As a former bodybuilder and a certified trainer, Ferguson has extensive experience with keeping fit and staying healthy. When he got out of the Navy twenty years ago, there was a major focus on drug prevention.

"Even then, I thought fitness was the key," he said.

He explained that fitness and sports were used as a way to keep kids away from drugs. Ironically, fitness is now being used for its original purpose: to keep kids fit.

Volunteers for the organization are a major part of that goal becoming a reality. Lisa Howard has been with the group for the past eight years, volunteering in various capacities as she's needed, and she shares Ferguson's goal of keeping America fit. 

"Everything here today is related to fitness," said Howard of the expo, shouting over the marching band that played in the early afternoon. Even this musical display was a demonstration of exercise: Howard explained that the band would be marching around underneath the tent to keep active. "It's all about movement," she said.

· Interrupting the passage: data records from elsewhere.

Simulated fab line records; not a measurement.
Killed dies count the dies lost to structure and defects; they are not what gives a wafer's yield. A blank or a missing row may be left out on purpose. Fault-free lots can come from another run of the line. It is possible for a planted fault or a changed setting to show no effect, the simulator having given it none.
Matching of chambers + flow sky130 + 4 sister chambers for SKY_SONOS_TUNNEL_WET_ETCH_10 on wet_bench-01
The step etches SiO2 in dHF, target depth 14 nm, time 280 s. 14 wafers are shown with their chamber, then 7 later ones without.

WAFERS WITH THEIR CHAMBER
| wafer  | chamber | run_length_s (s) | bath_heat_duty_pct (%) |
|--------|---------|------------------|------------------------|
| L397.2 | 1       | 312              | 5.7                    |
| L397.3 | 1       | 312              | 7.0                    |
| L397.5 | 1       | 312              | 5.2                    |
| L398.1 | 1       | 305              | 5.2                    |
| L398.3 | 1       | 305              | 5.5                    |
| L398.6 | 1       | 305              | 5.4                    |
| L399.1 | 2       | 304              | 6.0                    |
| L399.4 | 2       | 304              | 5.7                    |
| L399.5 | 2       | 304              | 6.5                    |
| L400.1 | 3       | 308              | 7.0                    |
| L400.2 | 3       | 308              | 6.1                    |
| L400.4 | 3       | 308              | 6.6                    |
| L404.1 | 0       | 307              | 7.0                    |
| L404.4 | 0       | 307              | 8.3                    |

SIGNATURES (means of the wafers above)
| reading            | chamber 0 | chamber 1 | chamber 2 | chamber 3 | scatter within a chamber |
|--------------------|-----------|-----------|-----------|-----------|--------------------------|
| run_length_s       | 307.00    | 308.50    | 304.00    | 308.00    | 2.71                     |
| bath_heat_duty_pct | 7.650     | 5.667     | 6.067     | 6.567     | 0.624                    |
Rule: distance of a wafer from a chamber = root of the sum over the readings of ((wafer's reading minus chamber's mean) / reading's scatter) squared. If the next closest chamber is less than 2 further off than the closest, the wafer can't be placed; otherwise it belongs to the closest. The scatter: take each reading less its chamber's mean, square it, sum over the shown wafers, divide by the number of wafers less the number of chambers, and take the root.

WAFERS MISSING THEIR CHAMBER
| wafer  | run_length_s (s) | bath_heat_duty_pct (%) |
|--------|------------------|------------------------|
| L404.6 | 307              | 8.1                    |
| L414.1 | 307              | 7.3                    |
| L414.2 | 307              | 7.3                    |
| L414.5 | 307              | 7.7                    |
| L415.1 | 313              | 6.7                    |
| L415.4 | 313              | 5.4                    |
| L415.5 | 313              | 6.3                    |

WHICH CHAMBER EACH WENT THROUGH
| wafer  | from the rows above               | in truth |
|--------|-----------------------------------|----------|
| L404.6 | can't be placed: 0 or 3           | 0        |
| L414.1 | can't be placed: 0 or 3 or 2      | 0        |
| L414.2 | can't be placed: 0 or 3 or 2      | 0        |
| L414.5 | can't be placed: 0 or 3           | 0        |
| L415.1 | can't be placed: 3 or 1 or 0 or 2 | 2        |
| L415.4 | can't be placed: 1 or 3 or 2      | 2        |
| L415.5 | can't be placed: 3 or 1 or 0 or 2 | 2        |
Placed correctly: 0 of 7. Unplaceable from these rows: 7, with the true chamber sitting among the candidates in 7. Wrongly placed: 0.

Maintaining health while keeping fit was stressed as equally important at the expo, as evidenced by the health pavilion, where participants could have their blood pressure taken and learn about their Body Mass Index. Edward Gray of the American Heart Association was teaching kids how to save a life.

"It's very important [to know CPR], especially in a community dealing with minorities where the eating habits aren't very good and there's a lack of exercise which can lead to having a heart attack," said Gray. "This information is very important for the community, so it's useful to learn about this and blood pressure."

A light rain didn't put a stop to all of the sports available for kids to learn, as instructors brought their jump ropes, hula hoops and obstacles courses under the roof of the health pavilion to continue the activities. Others weren't so lucky; Coach Larry Brown had to put his bows and arrows away and take a break from archery. 

Coach Brown's sport was just one of many uncommon sports that were available for kids to participate in. According to Ferguson, one of the specific goals of this year's expo was to expose children to activities they may not have tried before such as tennis, fencing and of course, archery. 

"Very rarely do you find archery in public schools," said Coach Brown, who left Columbia University's archery team seven years ago to teach archery in the New York Public School system. "It gets kids using their motor skills instead of being sedentary and punching their thumbs," he said, miming the action of text messaging. 

With the help of three experienced archers (all three teenagers, two still in high school), Coach Brown helped children of all ages set up their bows and aim at the target. The instructors, sophomore Carlysle (CJ) Brackin, senior Enrique Perez and recently-graduated Tyler Lowther have all been doing archery for at least four years each, and it is clearly evident how much they each appreciate the sport. 

"It's a sport open to everyone," Perez said. "You don't have to be a particular size and it's addictive."

Archery is often viewed as a more passive sport, but the three instructors jump quickly to its defense and make it clear that it is a worthy opponent in fighting obesity. "Archery hits certain muscles that are important that people don't really know about," Brackin said. "It works the upper and lower body. It really works everything." Lowther echoed this sentiment, adding, "Just having big biceps gets you nothing in archery."